Lotus of the Heart > Path of Spirit > Divine Love and the Cross

 
 

A Self-Effusive, Divine Love

The Meaning of the Cross

Jan 9, 2010


Welcome to OneLife Ministries. This site is designed to lead you prayerfully into a heart experience of Divine Presence, Who is Love. While it focuses on Christian teaching, I hope persons of varied faiths will find inspiration here. Indeed, "God" can be whatever image helps us trust in the Sacred, by whatever means Grace touches us each. Please share this ministry with others, and please return soon. There is a new offering daily. And to be placed on the daily OneLife email list, to request notifications of new writings or submit prayer requests, write to briankwilcox@yahoo.com .

Blessings,
Brian Kenneth Wilcox MDiv, MFT, PhD
Interspiritual Pastor-Teacher, Author, Workshop Leader, Spiritual Counselor, and Chaplain.

You are invited to join Brian at his fellowship group on Facebook. The group is called OneLife Ministries – An Interspiritual Contemplative Fellowship. Hope to see you there. Blessings.

SCRIPTURE

But far be it from me to boast except in the cross of our Master Jesus Christ, by which [or, through Whom] the world-system has been crucified to me, and I to the world-system.

*Galatians 6.4

SPIRITUAL TEACHING

Recently, I struggled to decide what gift to give my dearest friend and Soul Companion. I had a gift in mind, and was sure I would give it to her. Yet, during meditation the Holy Spirit kept impressing on me that I was to give her my beloved cross and necklace. This cross was dear to me. And I was befuddled as to why for me to give her the cross. Yet, I gladly obeyed and sent it. Then, I wrote her of what the cross symbolizes to me.

Let us see the cross as a symbol of out-pouring Love. And I want us to see the Cross as not only the manner in which God says “I Love you,” but as the symbol and pattern of the way we love each other in our one God.

The Cross has a different message for different persons. For some, it means this sad image. God was hurt by our sin – many say angry - and for us to be saved from our sinfulness, Jesus had to die to satisfy the justice of this God. This sounds so ultimately egocentric, like a reflection of our own petty grudges and resentments, demanding “payment” before we will forgive.

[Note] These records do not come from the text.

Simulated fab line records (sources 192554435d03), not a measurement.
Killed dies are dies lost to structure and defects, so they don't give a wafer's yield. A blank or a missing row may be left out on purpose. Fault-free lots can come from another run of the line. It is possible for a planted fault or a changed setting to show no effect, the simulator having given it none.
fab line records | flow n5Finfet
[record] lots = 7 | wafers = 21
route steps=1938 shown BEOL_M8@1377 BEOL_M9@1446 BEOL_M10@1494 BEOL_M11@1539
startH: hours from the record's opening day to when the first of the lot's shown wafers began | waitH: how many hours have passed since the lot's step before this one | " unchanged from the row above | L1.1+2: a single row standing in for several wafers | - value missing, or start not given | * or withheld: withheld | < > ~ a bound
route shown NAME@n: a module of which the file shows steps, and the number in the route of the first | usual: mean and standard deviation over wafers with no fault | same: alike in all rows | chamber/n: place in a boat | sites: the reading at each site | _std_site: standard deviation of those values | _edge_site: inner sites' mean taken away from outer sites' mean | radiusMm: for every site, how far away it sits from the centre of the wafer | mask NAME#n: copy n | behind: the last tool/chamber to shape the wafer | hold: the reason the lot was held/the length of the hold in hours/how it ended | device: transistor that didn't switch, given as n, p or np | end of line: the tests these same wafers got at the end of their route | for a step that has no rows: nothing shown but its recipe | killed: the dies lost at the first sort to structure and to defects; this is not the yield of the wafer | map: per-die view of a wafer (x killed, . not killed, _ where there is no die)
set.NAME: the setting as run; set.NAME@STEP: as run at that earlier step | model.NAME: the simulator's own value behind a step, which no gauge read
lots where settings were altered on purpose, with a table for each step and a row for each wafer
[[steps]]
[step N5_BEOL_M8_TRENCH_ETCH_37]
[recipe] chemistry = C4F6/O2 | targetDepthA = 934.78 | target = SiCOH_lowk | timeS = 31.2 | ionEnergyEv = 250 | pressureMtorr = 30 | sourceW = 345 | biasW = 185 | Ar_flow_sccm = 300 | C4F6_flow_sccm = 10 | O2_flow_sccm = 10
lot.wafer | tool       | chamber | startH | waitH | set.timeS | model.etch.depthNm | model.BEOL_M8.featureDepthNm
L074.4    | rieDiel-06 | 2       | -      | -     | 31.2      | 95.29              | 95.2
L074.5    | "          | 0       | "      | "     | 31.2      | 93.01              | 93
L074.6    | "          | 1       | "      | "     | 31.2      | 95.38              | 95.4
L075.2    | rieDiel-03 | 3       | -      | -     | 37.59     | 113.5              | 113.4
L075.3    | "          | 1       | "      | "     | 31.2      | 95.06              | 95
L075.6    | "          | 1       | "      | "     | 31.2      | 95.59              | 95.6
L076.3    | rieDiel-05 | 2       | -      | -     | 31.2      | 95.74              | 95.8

Yet, what if that is not the message of the Cross? What if there is a beautiful message, a freeing message positive and liberating, yes, most lovely? What if it has nothing to do with sinfulness, with anger, with judgment? Then, maybe our view of God would aid us in a deeper devotion to God and self-effusive loving of one another? What if the Cross is not a legal satisfaction of an offended God but, rather, purely and only a Love Letter to us all?

* * *

In the cross of Christ I glory,
Towering o’er the wrecks of time;
All the light of sacred story
Gathers round its head sublime.

When the woes of life o’ertake me,
Hopes deceive, and fears annoy,
Never shall the cross forsake me,
Lo! it glows with peace and joy.

When the sun of bliss is beaming
Light and love upon my way,
From the cross the radiance streaming
Adds more luster to the day.

Bane and blessing, pain and pleasure,
By the cross are sanctified;
Peace is there that knows no measure,
Joys that through all time abide.

In the cross of Christ I glory,
Towering o’er the wrecks of time;
All the light of sacred story
Gathers round its head sublime.

A tradition has it that the above verses were penned by John Bowring, about 1825, upon sail­ing past the coast of Ma­cao, Chi­na. On the shore were re­mains of an old, fire gut­ted church. Above the ruins, Bowring saw the church’s Cross still stand­ing. The ti­tle of this hymn was carved on Bow­ring’s tomb­stone.

* * *

I love the Cross, for it speaks of Love and Life. Yet, many persons have been raised on a view of the Cross which implies something less than a God of such Love as the Friend, Jesus, I love.

Anselm of Canterbury influenced much of the thought of the Catholic and Protestant branches of Christianity with regard to the Cross. Anselm posited, in his 11th Century classic Cur Deus Homo? - “Why Did God Become Man?” - a rational theory for the incarnation of the God-Man, Jesus.

Anselm affirmed that the birth of God as the man Jesus was logically necessary. Human sin wounded God's honor. Due to God being infinite, the wound was infinite; therefore, divine justice demanded an infinite satisfaction. Yet, finite humanity could not provide an infinite satisfaction of divine justice. Only God, then, could satisfy the Divine honor and demand for justice. For the transaction to work, due to the sin being by humans, God had to become human to fulfill the demand for justice. Since the God-Man, Jesus, was free of punishment for sin, He gave his life willingly for us. Then, God's justice was appeased, and He extends mercy to all.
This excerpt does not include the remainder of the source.